Programmed rest times vary depending on which phase of training you are in, how quickly you recover between sets, what the purpose is behind the exercise, and how you are overall feeling that day. For example, your rest times during a strength phase are going to look quite a bit different than in an endurance phase. They're also likely going to look a little bit longer if you're feeling more tired or sore than usual one day.
Below are general suggestions based on phases of training.
Stabilization: 0-90 seconds between sets
Endurance: 30-90 seconds between sets
Hypertrophy: 30-60 seconds between sets
Strength: 2-5 minutes between sets
Power: 2-5 minutes between sets
The problem with these generalizations is that just because you're in one of these phases, such as strength, doesn't mean that you will have 2-5 minutes of rest between every exercise programmed. For example, in a strength phase, your main movements for a day could be squat and bench. Those two exercises will likely require a 2-5 minute rest period between sets to help you fully recover since these are requiring you to push the most weight of all programmed exercises for the day.

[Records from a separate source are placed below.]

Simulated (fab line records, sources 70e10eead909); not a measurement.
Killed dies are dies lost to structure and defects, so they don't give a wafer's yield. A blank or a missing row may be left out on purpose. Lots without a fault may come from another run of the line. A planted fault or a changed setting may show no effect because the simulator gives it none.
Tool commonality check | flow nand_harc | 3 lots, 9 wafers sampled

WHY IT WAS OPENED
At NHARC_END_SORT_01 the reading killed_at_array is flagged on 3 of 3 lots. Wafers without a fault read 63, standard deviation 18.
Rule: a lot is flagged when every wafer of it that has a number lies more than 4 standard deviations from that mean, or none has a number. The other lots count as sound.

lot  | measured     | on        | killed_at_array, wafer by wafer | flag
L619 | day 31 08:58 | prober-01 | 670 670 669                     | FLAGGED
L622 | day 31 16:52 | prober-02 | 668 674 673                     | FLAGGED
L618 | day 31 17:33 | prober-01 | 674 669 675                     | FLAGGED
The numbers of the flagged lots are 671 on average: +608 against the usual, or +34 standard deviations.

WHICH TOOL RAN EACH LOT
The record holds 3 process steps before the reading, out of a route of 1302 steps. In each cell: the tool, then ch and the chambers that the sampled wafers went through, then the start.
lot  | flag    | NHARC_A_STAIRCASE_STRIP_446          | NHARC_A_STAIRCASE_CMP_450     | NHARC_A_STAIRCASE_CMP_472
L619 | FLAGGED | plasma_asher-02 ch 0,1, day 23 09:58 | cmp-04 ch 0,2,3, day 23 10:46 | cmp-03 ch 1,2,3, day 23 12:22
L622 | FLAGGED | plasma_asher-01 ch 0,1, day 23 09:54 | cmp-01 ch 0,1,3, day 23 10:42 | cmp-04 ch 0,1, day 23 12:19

When it comes to the accessory exercises for that day, those rest times may lie somewhere between 60-90 seconds. The accessory exercises are there to help support your overall strength in the main movements. For example, a couple accessory exercises could include single-leg deadlifts or back fly. The purpose of these accessories would likely be to focus on volume and effort.
Another example could be in regards to the programmed warm-ups. I don't usually program rest times with these exercises because the level of effort is/should be so minimal that it doesn't require a structured rest period.
As you can see, rest times will not only vary between training phases, but also based on the individual workout contents and purpose of each exercise.